Neural networks are a non-linear learning architecture that involves a combination of matrix multiplication and entry-wise non-linear operations.
two layers
constituents
Consider a two layer neural network with:
- \(m\) hidden units
- \(d\) dimensional input \(x \in \mathbb{R}^{d}\)
requirements
\begin{align} &\forall j \in \qty {1, \dots, m}\\ &z_{j} = w_{j}^{(1)}^{T} x + b_{j}^{(1)}\\ &a_{j} = \text{ReLU}\qty(z_{j}) \\ &a = \qty(a_1, \dots, a_{m})^{T} \in \mathbb{R}^{m} \\ &h_{\theta} \qty(x) = w^{(2)}^{T} a + b^{(2)} \end{align}
\(z_{j}\) are hidden units, \(a_{j}\) are activated hidden units, \(h_{\theta}\) is the prediction function.
vectorized two-layer
constituents
- \(m\) hidden units per layer
- \(d\) input dimension
requirements
\begin{equation} W^{(1)} = \mqty[w_1^{(1)}^{T} \\ \dots \\ w_m^{(1)}^{T} ] \end{equation}
which emits a \(m \times d\) matrix. So this gives:
\begin{equation} \mqty[z_1 \\ \dots \\ z_{M}] = \mqty[w_1^{(1)}^{T} \\ \dots \\ w_m^{(1)}^{T} ] \mqty[x_1 \\ \dots \\ x_{D}] + \mqty[b_1^{( 1 )} \\ \dots \\ b_m^{( 1 )}] \end{equation}
where \(z \in \mathbb{R}^{m \times 1}, w^{(1)} \in \mathbb{R}^{m \times d}, x \in \mathbb{R}^{d \times 1} , b^{(j)} \in \mathbb{R}^{m \times 1}\). Writing this as matrix operations:
\begin{equation} z = w^{(1)} x + b^{(1)} \end{equation}
and
\begin{equation} a = \text{ReLU}\qty(z) \end{equation}
with:
\begin{equation} h_{\theta}\qty(x) = w^{(2)} a + b^{(2)} \end{equation}
multi-layer
\begin{equation} a^{(1)} = \text{ReLU}\qty(W^{(1)} x + b^{(1)}) \end{equation}
\begin{equation} a^{(2)} = ReLU\qty(W^{(2)} a^{(1)} + b^{(2)}) \end{equation}
and so on…
\begin{equation} a^{(r-1)} = \text{ReLU}\qty(W^{(r-1)} a^{(r-2)} + b^{(r-1)}) \end{equation}
\begin{equation} h_{\theta}\qty(x) = W^{r} a^{r-1} + b^{r} \end{equation}
metadata
- total number of neurons: \(m_1 + m_2 + … + m_{r}\)

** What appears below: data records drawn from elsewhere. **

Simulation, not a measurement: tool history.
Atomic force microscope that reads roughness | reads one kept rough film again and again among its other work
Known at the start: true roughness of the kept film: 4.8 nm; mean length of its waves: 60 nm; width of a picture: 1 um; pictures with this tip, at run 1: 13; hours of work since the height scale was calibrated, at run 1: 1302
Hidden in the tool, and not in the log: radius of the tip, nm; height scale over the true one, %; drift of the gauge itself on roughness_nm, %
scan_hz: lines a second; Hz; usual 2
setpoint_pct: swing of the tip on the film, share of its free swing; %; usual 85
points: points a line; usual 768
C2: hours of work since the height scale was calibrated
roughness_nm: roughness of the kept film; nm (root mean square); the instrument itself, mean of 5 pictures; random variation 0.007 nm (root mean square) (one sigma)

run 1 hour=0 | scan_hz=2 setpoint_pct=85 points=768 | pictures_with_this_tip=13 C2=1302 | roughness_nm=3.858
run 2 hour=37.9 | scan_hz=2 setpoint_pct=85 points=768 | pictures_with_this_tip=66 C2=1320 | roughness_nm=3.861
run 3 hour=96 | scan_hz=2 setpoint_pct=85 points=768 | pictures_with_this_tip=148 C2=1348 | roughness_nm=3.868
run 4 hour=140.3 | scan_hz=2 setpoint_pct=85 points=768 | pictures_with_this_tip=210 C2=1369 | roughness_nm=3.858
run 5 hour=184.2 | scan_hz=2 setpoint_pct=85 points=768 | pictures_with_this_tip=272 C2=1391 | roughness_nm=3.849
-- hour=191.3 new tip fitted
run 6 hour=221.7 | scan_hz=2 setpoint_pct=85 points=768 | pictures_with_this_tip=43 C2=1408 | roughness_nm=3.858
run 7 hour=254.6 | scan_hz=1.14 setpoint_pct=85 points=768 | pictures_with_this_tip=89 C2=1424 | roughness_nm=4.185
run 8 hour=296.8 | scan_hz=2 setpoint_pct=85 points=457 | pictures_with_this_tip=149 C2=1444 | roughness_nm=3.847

- number of parameters: \(\qty(d+1) m_1 + \qty(m_{1}+1)m_{2} + … + \qty(m_{r-1}+1)m_{r}\)
additional information
Neural networks admit a local optima, and we cannot find a global optima.
neuron
Consider first a single neuron neural network in one dimension. For instance, let’s think of a slightly non-linear case first:
\begin{align} h_{\theta}\qty(x) &= \max \qty(wx+b, 0) \end{align}
it admits two parameters, \(\theta = \qty(w, b) \in \mathbb{R}^{2}\). Such a function is called relu function. What if we have multiple input features? Consider: \(x \in \mathbb{R}^{d}\), \(w \in \mathbb{R}^{d}\), and \(b \in \mathbb{R}\). Now:
\begin{equation} h_{\theta} \qty(x) = \text{ReLU}\qty(w^{\top}x + b) \end{equation}
We refer to relu function as an “Activation Function”.
neurons
We can write latent units in terms of the input units, as well as parameters to weight them; for instance:
\begin{equation} a_1 = \text{ReLU}\qty(\theta_{1} x_1 + \theta_{2} x_2 + \theta_{3}) \end{equation}
Instead of writing this directly, we can just make every neuron connected to every other neuron, resulting in:
\begin{equation} a_1 = \text{ReLU}\qty(w_1^{T} x + b_1) \end{equation}
\begin{equation} a_2 = \text{ReLU}\qty(w_2^{T} x + b_2) \end{equation}
and so on.
why would the neurons learn different things?
Because random initializations will give local minims, and each node would specialize.
some activation functions
see also Neural Networks
see Neural Networks
kernel methods vs deep learning
Instead of using Kernel Trick and feature map to extract features yourselves, deep learning promises to learn the correct feature map after multiple, non-linear layers.
Consider \(\beta\) as the parameters of a fully-connected neural network, then the final hypothesis function of a neural network is:
\begin{equation} h_{\theta} = W^{r} \phi_{\beta} \qty(x) + b^{( r)} \end{equation}
in some sense, the entire damn neural network is a feature map for the final, linear output head. We can therefore think of training a neural network as automatically finding a feature map \(\phi_{\beta}\), as well as learning a classifier for that feature map.